The Status Nights drip in the same way, but watch the ceiling. Bonus Status Nights are capped at 30 per account per year across every subscription you hold. Absolute grants five a month, so it maxes out that cap by mid-year and the rest simply don't count.
Each plan also credits Status Points on top, from 1,200 a year on Essential up to 12,000 on Absolute. Those push you toward status directly, and Absolute's 12,000 is the only subscription route that chips away at Diamond, since Diamond is points-only.
Timing matters, too. Status Points reset every December 31, so starting a plan in January banks a full year's worth inside one status year. Sign up mid-year and the drip splits across two, which blunts any run at status.
The value math is sobering. Each plan's yearly points are worth almost exactly what the plan costs, so you're buying ALL points at close to face value. The real upside sits on top of the points, in the Status Points on every plan and the streaming and São Paulo lounge perks on the pricier ones.
Points never expire and redeem worldwide, and you get a 10% bonus on points transferred in from partners like Livelo, Smiles, TudoAzul, and LATAM Pass.
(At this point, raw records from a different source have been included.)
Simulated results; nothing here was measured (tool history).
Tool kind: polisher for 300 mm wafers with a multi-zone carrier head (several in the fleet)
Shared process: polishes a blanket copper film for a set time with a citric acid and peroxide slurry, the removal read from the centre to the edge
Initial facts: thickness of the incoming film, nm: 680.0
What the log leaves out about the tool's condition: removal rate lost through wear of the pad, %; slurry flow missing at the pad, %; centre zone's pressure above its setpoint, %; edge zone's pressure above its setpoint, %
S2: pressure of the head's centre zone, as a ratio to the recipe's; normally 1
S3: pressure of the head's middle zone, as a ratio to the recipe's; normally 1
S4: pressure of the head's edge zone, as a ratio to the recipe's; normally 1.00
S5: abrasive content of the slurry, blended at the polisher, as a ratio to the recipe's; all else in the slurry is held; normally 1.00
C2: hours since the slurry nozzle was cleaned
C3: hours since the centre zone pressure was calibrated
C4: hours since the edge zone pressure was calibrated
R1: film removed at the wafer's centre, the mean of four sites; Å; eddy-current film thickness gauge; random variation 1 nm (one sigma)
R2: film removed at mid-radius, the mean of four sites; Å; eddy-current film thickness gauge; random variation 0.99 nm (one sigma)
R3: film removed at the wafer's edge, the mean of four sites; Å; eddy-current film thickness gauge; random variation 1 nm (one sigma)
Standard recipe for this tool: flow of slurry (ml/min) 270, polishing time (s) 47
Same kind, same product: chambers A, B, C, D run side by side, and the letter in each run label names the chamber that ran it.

One quick warning. Signature's "Explorer" plan has nothing to do with the Explorer subscription above. Accor reused the name, which is needlessly confusing.
Yearly billing is exactly 12 times the monthly price, so the value comes from the recurring 15% to 30% annual-plan promos.
Don't let the Brazil framing put you off, though. I think Signature is worth it in its own right. The points drip alone covers the fee, and the Status Points, the transfer bonus, and the extras all ride along on top of that.
It's also the only model to go for if you see yourself reaching all the way to Diamond. That tier is earned purely through Status Points, and Signature is the one subscription that generates them.
Accor Plus 2.0: China’s Separate Subscription Program
China is the one market Accor keeps walled off. Instead of the global models, mainland China runs a program called Accor Plus 2.0, sold through WeChat and Taobao rather than Accor's homepage.
It works differently, too. Rather than an always-on 15% discount, it hands you a book of single-use vouchers, which makes it strong for planned trips and weaker for spontaneous ones.
There are three tiers, and the room and dining benefits are valid across mainland China, Hong Kong, and Macau. Yuan prices are converted to Canadian dollars at 0.20, as of July 13, 2026.
| Tier | Price | Status Nights | Highlights |
|---|---|---|---|
| Basic | ¥499 (C$100) | 5 | 40% and 30% off room vouchers, buffet vouchers up to 50% off |
| Premium | ¥1,288 (C$258) | 20 (Silver) | One free night, room upgrades, lounge and spa vouchers |
| Supreme | ¥2,288 (C$458) | 30 (Gold) | Two free nights, breakfast vouchers, year-round buffet discount |
Premium and Supreme show promotional prices here. The list prices are ¥1,488 (C$298) and ¥2,688 (C$538), so the promos are worth catching.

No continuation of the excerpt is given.